Jesus said “Blessed are the peacemakers, for they shall be called the sons of God.”

From all I can tell as I read the gospels, the book of Acts, the epistles to early churches, peace-making isn’t an add-on, optional activity for a few fringe followers of Christ. It’s visible evidence of family membership. It’s what God’s children do.
St. Francis, Fritz Eichenberg,
 1952, New York

Seek peace, we’re told.

Pray for peace.

Live in peace. 

Go in peace. 

Offer peace.

Turn the other cheek.

Forgive seventy times seven.

Love your neighbor as yourselves. 

Love your enemies. 

Do good to those who curse you.

Peace-making is at the heart of the good news Jesus offers: reconciliation between God and man, between warring factions, between those traditionally included and empowered and those too long treated as invisible and unworthy: 
There is neither Jew nor Gentile, neither slave nor free, nor is there male and female, for you are all one in Christ Jesus.  (Galatians 3)
 Here there is no Gentile or Jew, circumcised or uncircumcised, barbarian, Scythian, slave or free, but Christ is all, and is in all. . . Let the peace of Christ rule in your hearts, since as members of one body you were called to peace (Colossians 3). 
James, Jesus’ brother, insisting that faith reveal itself in a consistent, loving life, taught that followers of Christ would express his peace in their inner dialogue, their daily attitudes, their thoughtful, respectful words: 
But the wisdom that comes from heaven is first of all pure; then peace-loving, considerate, submissive, full of mercy and good fruit, impartial and sincere.  Peacemakers who sow in peace reap a harvest of righteousness.  (James 3) 
From Old Testament to new, a sure sign of idolatrous paganism was trust in chariots and swords, military schemes, unsanctioned alliances with brutal neighbors. God’s people were expected to trust in him, not the latest military toy. His wisdom demonstrates itself in peacemaking that brings righteousness (not "rightness," but something far beyond it) 

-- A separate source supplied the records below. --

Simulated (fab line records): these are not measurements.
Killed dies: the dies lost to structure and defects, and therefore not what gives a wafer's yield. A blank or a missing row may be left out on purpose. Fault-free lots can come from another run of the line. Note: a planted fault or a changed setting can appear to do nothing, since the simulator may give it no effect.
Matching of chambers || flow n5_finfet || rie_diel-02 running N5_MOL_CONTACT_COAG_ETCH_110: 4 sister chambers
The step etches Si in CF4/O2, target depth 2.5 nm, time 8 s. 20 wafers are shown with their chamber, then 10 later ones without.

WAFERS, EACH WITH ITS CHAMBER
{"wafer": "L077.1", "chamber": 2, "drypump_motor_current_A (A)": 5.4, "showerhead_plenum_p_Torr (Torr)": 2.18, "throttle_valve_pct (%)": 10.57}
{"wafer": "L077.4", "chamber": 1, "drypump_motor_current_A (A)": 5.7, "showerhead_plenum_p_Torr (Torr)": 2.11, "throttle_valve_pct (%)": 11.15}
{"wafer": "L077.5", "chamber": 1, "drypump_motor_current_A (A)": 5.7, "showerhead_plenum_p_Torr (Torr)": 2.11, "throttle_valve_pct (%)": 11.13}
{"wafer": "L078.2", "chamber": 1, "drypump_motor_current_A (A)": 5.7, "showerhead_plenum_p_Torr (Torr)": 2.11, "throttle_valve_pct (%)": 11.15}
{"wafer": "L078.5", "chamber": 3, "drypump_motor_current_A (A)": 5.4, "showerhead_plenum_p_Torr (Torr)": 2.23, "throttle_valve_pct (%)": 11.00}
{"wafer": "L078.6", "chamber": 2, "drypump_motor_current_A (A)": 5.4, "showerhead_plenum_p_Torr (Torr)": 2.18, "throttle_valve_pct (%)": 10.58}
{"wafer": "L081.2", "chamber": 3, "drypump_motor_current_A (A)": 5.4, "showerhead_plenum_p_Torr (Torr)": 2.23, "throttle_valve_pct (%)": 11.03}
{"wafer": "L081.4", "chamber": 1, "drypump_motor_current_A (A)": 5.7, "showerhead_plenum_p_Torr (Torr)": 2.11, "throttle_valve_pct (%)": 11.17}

The trust in God that vanquished fear and allowed believers to live in peace was so striking to observers of the early church that many, weary of Roman brutality, were drawn to the Christian faith, setting aside their own hatreds and weapons. Athanasius of Alexandria, ( 296-373 AD), asked:  
"Who is he that has united in peace those who hated each other, if not the beloved Son of the Father, the common Savior of all, Jesus Christ, who in his love submitted to all things for our salvation? For even from of old it had been prophesied concerning the peace ushered in by him, the scriptures saying, 'They will beat their swords into plowshares and their spears into sickles, and nation shall not lift up sword against nation, neither will they learn any more to wage war' (Isaiah 2:4).
"And such a thing is not unbelievable, inasmuch as even now the barbarians . . . while they still sacrifice to their idols, rage against one another and cannot bear to remain without a sword for a single hour, but when they hear the teaching of Christ they immediately turn to farming instead of war, and instead of arming their hands with swords stretch them out in prayer.” (On the Incarnation) 
Other early church historians echo this:  “Christ, in disarming Peter, unbelted every soldier,” wrote Tertullian.

Clement of Alexandria agreed: “If you enroll as one of God’s people, heaven is your country and God your lawgiver. And what are His laws? You shall not kill, You shall love your neighbor as yourself. To him that strikes you on the one cheek, turn to him the other also.”

According to St Basil the Great, “Nothing is so characteristically Christian as being a peacemaker.”

For Athanasius and other early writers, the courageous peacemaking of the disciples of Christ was visible evidence of God’s power and of the truth of the gospel.

Peacemaking points us back to the Hebrew word “shalom.” 

Shalom is more than an absence of war, cessation of conflict, appeasement of the enemy. Shalom as described in scripture includes good health, safety and security for all, lack of fear, absence of  violence or danger, harmony with nature, joy in doing what’s right, economic justice, ample harvests, wise and equitable leadership, restored relationship with God and others.

Peaceable Kingdom, Fritz Eichenberg, 1950
Seek that.

Long for that.

Pray for that. 

Yes.

But make that? 

How?

In reality, none of us are able, on our own, to make peace.

Not even a tiny fraction of peace.

Even in ourselves, our own hearts and minds. Our own homes and yards. Our own small circles of influence.

God is the one able to create shalom – to tear down walls of oppression, restore harmonies long destroyed.

And yet he invites us to work alongside him, sowing small seeds of peace, waiting for him to bring fruit.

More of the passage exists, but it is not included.